Brainstorming with Tarot: An Update

So, I’ve had my cards a week now.  First impressions: the cards I chose (the Vanessa Tarot) are small.  I was expecting big and… important.  But they’re small, like regular playing cards.  But once I had them out, handling them, shuffling them–I didn’t mind the size so much.

Using the tarot was both harder and easier than I expected.  At once, cards that called to me, that spoke to who my characters were and what I knew of them, made their way into the spread.  I’ll just give you some samples, since I wrote all of my cards (and impressions) down.

  • Character: The three of swords.  In my deck, it looks like this:

I got, just from the image, that she’s a heartbroken woman.  There’s been betrayal or abandonment.  She’s in love with love, though it’s let her down.  She’s made a choice, and something better can’t come to her without making this choice.  It’s hard, it’s hurt her deeply, but it’s the only choice she could make.  She’s turned away from love and is still deeply affected by it.

In my character’s backstory, she has two relationships gone bad.  One with “the perfect man” who she left for the bad boy best friend she’d fallen in love with.  Except he couldn’t really settle down and commit, so she’s walked away from her bad choices to start over somewhere else. A clean slate.

  • The next card, her goal? The lovers.  I’m still trying to work that out, especially since the goal was something I was struggling with before.  But, it’s definitely an evocative card.
  • Basis of Goal: eight of cups.

Clearly someone who is running away (or has run away) from something.  She’s got baggage at her feet, behind her.  Baggage she’s leaving behind, perhaps?
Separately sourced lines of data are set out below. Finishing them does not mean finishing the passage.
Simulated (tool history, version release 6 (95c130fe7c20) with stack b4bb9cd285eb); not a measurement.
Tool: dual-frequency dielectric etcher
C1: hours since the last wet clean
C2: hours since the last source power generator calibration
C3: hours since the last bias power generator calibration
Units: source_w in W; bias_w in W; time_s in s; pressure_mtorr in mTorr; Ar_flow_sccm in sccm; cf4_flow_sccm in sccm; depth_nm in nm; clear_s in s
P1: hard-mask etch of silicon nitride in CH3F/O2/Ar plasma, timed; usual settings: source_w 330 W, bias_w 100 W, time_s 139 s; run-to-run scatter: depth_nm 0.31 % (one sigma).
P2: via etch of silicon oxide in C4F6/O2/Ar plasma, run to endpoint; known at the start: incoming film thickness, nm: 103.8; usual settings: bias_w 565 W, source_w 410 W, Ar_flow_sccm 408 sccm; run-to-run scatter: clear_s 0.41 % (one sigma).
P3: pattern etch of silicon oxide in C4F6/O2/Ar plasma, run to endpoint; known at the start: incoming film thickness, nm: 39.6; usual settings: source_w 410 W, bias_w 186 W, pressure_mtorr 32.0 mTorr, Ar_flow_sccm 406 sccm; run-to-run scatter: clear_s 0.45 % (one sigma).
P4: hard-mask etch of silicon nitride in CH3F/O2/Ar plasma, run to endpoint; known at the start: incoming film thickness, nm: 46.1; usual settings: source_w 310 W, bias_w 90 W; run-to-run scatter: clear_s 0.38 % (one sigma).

There was more, obviously, but it gave me just a huge jumping off place, sparks to the imagination, a new way of seeing the situation.  It also took hours, although I suppose it’ll get faster when I’m not going through three different books on my Kindle, looking up meanings.

The point, for me, is that the cards give you a new way of looking at things, new ideas, and help you delve deeper into the things that you know.

Accessories I would strongly recommend are a quiet place to work (my new dog kept jumping up on my work area which was more than a little disruptive), a good sized flat surface to work on, a notebook to write, write, write everything that comes to you, and the book Tarot for Writers by Corrine Kenner.  The book is a wonder.  It’s full of information, ideas on how to use the cards, what each card can mean, what elements and astrological signs are associated–just a lot of different ways to look at this resource.